The Restitution of Land Rights Amendment Bill was passed by the Rural Development and Land Reform Portfolio Committee yesterday, 5 February, after what seemed like rushed deliberations.
The bill seeks to amend the Restitution of Land Rights Act of 1994 by extending the date for lodging a claim for restitution to 31 December 2018. It also seeks to further regulate the appointment, tenure of office, remuneration and the terms and conditions of service of judges of the Land Claims Court; to make further provision for the advertisement of claims; to create certain offences; to extend the Minister’s powers of delegation; and to provide for matters connected therewith.
According to the Act of 1994 the previous cut-off date for claims was no later than 31 December 1998. The Act also excluded those whose land was dispossessed before 1913.
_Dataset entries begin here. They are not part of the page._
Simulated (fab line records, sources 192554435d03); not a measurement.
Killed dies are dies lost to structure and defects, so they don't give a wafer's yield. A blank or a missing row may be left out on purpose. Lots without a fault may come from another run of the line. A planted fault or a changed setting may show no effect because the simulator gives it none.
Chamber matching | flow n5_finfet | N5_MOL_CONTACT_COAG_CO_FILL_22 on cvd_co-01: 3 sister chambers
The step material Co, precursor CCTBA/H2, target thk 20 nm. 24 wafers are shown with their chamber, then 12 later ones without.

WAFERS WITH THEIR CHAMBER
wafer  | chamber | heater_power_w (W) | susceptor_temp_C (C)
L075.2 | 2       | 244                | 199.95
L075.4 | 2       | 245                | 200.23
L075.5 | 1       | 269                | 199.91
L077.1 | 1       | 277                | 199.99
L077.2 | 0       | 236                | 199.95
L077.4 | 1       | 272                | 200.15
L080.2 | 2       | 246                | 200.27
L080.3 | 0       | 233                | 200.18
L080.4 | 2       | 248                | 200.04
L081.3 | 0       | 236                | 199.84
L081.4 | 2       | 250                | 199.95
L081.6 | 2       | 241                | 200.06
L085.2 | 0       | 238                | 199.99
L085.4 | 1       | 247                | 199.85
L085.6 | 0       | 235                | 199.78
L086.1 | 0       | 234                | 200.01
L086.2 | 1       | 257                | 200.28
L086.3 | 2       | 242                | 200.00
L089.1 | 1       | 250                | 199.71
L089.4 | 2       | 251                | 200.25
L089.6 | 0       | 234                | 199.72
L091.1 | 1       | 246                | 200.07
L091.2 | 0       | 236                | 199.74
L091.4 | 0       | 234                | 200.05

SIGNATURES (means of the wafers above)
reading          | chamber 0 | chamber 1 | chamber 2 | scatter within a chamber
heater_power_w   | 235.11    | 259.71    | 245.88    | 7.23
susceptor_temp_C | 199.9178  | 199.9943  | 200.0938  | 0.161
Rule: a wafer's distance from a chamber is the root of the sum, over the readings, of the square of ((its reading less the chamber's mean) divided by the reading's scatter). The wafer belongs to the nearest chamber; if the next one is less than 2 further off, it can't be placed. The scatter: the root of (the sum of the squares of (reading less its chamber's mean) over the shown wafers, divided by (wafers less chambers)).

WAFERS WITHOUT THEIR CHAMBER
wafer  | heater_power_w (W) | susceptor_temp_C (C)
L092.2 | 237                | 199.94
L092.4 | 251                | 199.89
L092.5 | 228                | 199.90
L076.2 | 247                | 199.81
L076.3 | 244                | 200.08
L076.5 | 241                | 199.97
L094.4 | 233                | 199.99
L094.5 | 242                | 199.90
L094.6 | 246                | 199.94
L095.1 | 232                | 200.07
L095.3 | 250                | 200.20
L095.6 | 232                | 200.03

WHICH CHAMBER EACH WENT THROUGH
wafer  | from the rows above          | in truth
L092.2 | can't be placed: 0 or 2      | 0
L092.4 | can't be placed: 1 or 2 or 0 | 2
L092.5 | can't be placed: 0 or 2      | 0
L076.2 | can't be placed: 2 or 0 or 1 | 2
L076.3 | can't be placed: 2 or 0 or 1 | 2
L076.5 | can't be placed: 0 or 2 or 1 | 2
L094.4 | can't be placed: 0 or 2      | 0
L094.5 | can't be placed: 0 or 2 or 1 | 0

As one of the bills being given top priority in Parliament, the committee held public hearings in Gugulethu to hear what the people had to say about land claims. On 28 January, community members representing their families, the Khoi San community and the Ndabeni people told the committee members how long they had been displaced, how long they have been waiting to have their claims processed, and the lack of information around land claim processing. One of the biggest issues was how claims that predated 1913 would be accommodated in the new bill.
Amongst their pleas, there was also a concern from many that land claims that had been lodged by the 1998 deadline, were still outstanding. They questioned how government would be able to re-open claims when it could not finalise existing ones. Claimants blamed maladministration and fraud by government officials as the key reasons that they did not fully trust what officials were promising them. (See full report here)
The Deputy Chief Land Claims Commissioner from the Commission on Restitution of Land Rights, Mr Thami Mdontswa noted that the biggest issue outlined at the hearing was that of maladministration by government officials. He also admitted that due to the pressure of the job, there was a big turnover of employees, and once they left, the information on claims sometimes left with them. Mdontswa assured the speakers that the bill would allow those that missed the 1998 deadline to claim when the process opens.
At a meeting held on 3 February in parliament, the committee suggested that one of the pleas made by the public – to prioritise claims lodged before 1998 – should be expressed in the bill. The department explained that clause 6(2)(d) of the Restitution Act already made provisions for certain categories of persons to be prioritised, such as claims that affected a substantial number of persons or persons who had suffered substantial losses as a result of disposition or persons with particular pressing needs. Claimants who lodged claims before 1998 would be accommodated in this clause.
One area of controversy surrounding the bill was the impression that the bill was motivated and timed as an election ploy. This would explain the efforts to push the bill through. However, Chairperson of the committee, Honourable Jerry Thibedi stated that it would be “irresponsible” for the Fourth Parliament to rise without having concluded the process in view of all that had already been done, and that when the processing of the bill started in 2009, the original intention was that it would be passed in 2013. (See full report here)
The Committee met yesterday, 5 February, to adopt the bill. Members noted that a register of claims had to be kept by every claims office. They also expressed concern as to whether there was enough money to finance the bill. A regulatory impact assessment has estimated that 379 000 new claims could be lodged. The committee will hold another meeting with National Treasury to sensitise members to the budget of the bill.